There is only “but”. Listening to this makes me acutely aware that I know nothing about the soul music which inspires it. I really need to check it out. If there’s time...

Oh, finally, BTW, hats off to the Daily Mail for giving this away as a freebie (as part of its Eighties series). But a band named after an illegal drug (not to mention one or two rude lyrics)? This isn’t the Daily Mail I know.

Wednesday, 17 September 2008

Dvorak - Symphony No 9 (From the New World. Or the old Hovis advert)

There is a song by The Fall (“Just Step”, on Hex Enduction Hour) which begins “When what used to excite you does not”. That is exactly how I feel about this music. Like Sibelius’s First Symphony, it was one of the first classical records I bought. (the late Vernon Handley and the LPO, I think). Unlike the Sibelius, or Dvorak’s American Quartet, which I listened to and loved a few months ago, none of it gives me any sort of thrill, of discovering anything new. Maybe the well-remembered tunes make this too comfort zone, familiar and reassuring.

God's in his heaven, all's well with the world

The financial world may be in meltdown, and Richard Wright may have shuffled off his mortal coil to join Syd at the Great Gig in the Sky, but I bagged my free copy of Dexys Midnight Runners' "Searching For The Young Soul Rebels" with yesterday's Daily Bile.

Monday, 15 September 2008

El Hijo de la Cumbia – “El Ventana Esta Abierta”

Cumbia from Argentina, courtesy of the now sadly dormant Fat Planet. Crunchy, smoky and dubby (says my tasting notes). It’s interesting but rather amorphous, and at over 20 minutes perhaps a bit long. But then again perhaps the bus into work on a Monday morning isn’t the best time and place to listen to this sort of thing. Though listening to it in the evening it sounded much better. Definitely worth another listen.

Download at http://www.fatplanet.com.au/blog/?tag=cumbia.

Friday, 12 September 2008

Beethoven – Cello Sonata in D, op 102 no 2

I heard some of this sonata a couple of months ago http://terrapinlistens2.blogspot.com/2008/07/beethoven-cello-sonata-in-d-op-102-no-2.html and had to listen to it again.

When I heard it before I didn’t hear any of the first movement, and the first time I heard it yesterday I thought how unremarkable it was for late Beethoven. That’s entirely relative of course: it’s still unmistakably Beethoven and therefore highly remarkable in absolute terms. On second hearing it is clear how much is packed into something less than 7 minutes long (and that includes an exposition repeat). The second movement is also great, but it somehow doesn’t feel like a late work. It’s the last movement which amazes: with obvious exceptions like the Grosse Fuge this sort of contrapuntal music isn’t the sort of thing you associate with Beethoven.

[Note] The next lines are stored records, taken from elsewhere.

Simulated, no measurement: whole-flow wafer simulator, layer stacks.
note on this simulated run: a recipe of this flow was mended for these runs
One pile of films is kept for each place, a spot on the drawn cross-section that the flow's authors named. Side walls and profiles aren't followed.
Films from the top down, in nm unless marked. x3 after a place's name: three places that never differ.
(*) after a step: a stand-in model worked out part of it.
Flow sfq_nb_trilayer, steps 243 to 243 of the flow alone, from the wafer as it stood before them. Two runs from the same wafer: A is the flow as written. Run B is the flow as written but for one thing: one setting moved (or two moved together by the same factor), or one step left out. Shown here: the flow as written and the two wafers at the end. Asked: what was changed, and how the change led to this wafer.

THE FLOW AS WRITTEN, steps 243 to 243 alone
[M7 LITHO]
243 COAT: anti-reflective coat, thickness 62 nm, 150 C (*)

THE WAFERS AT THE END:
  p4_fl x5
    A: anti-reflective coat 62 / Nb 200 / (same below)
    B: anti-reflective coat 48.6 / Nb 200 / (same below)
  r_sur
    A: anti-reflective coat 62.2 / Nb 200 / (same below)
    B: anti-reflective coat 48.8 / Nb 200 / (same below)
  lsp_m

The performance (via Classic Cat) is of course nowhere near as good as the Rostropovitch-Richter one but it’s free so I’m not complaining. I’m tagging this as “classical” although my MP3 player is telling me it’s blues.

Thursday, 11 September 2008

Gorky’s Zygotic Mynci – Bwyd Time

Wales isn’t the land of my fathers, but it’s the land of my in-laws and I spent a very pleasant weekend in Swansea last month. While I was there I picked up a local magazine, whose music correspondent is Richard James, formerly bassist with Nineties Carmarthen band Gorky’s Zygotic Mynci. He has just got funding for a thesis on the effect (presumably negative) of Methodism on Welsh folk music. This looks interesting.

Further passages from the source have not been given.